Experienced Pilots Advancing Safety (EPAS) today warned that recent actions by Chinese authorities pose a clear and present danger to U.S. aviation personnel and expose a dangerous vacuum in American leadership at the International Civil Aviation Organization (ICAO).
Effective March 23, Hong Kong authorities, under the guise of national security, gained expanded powers to compel airline crew, transiting personnel, and other travelers to unlock and surrender access to their personal electronic devices. Refusal can result in detention, fines, imprisonment, and seizure of equipment. For U.S. flight crews, this is not a theoretical concern; it is an operational and security threat that opens a direct pathway to sensitive corporate systems, proprietary airline data, and information tied to U.S. regulatory and security agencies such as the FAA, DOT, DHS, and TSA.
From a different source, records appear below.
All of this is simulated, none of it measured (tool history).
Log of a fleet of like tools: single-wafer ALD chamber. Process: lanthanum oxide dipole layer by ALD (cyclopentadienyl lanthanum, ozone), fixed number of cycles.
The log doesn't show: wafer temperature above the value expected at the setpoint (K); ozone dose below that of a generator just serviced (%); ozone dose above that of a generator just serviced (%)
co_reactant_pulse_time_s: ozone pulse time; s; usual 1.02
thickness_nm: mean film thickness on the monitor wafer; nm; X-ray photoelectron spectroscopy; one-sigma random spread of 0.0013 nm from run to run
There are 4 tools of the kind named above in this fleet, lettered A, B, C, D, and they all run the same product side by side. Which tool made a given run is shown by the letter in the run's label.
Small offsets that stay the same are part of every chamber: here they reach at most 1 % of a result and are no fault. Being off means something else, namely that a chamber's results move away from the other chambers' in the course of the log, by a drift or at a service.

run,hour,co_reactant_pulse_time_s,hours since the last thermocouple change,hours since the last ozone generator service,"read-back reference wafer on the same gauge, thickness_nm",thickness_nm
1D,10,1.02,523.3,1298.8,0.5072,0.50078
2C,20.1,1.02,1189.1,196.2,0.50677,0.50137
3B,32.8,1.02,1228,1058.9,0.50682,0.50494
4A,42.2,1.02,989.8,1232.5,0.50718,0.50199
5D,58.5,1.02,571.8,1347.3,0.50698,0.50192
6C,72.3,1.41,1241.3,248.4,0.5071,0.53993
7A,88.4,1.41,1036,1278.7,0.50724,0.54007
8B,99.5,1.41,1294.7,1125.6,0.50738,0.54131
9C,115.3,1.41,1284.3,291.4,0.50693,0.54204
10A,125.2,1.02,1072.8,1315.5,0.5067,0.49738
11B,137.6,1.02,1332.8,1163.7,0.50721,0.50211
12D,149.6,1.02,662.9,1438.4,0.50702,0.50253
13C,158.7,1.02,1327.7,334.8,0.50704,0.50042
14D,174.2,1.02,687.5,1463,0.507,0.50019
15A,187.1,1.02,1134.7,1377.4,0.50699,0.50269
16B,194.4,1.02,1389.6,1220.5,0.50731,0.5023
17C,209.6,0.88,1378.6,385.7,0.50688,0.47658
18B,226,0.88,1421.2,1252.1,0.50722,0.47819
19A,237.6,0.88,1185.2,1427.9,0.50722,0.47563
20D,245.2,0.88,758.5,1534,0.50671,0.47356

“American crews are being placed in harm’s way in legal environments that do not respect U.S. standards for privacy, due process, or data protection,” EPAS stated. “This is a real-world strategic vulnerability that goes straight to national security and the integrity of our aviation system.”
EPAS argues that this threat is being magnified by a self‑inflicted failure: the lack of strong, confirmed U.S. leadership at ICAO, the U.N. body that sets global aviation rules and norms. With no Senate‑confirmed Ambassador and an underpowered U.S. presence, the United States is not writing the rules – it is forced to react to them after they are set by others.
“When the United States is absent at ICAO, competitor nations fill the vacuum,” EPAS continued. “They advance their own strategic, economic, and regulatory agendas, often at the expense of American operators, American workers, and American security.”
EPAS is calling for immediate action.
“We need strong patriotic leadership at ICAO, and that leader is Captain Jeffrey Anderson,” the organization said. “President Trump has twice nominated Captain Anderson, but powerful forces seek to undermine President Trump’s agenda, including unions such as the Air Line Pilots Union through its political proxies. Senator Risch, please do what is in AMERICA’S best interest and confirm Captain Anderson NOW.”
According to EPAS, confirming Captain Anderson and fully resourcing the U.S. mission to ICAO is not symbolic diplomacy – it is operational necessity. It is how the United States protects its crews, safeguards sensitive information, and prevents international aviation policy from being written in ways that disadvantage American airlines and flight crews.
“The risk is real,” EPAS concluded. “Continued inaction is a choice – and it is a choice America cannot afford to make.”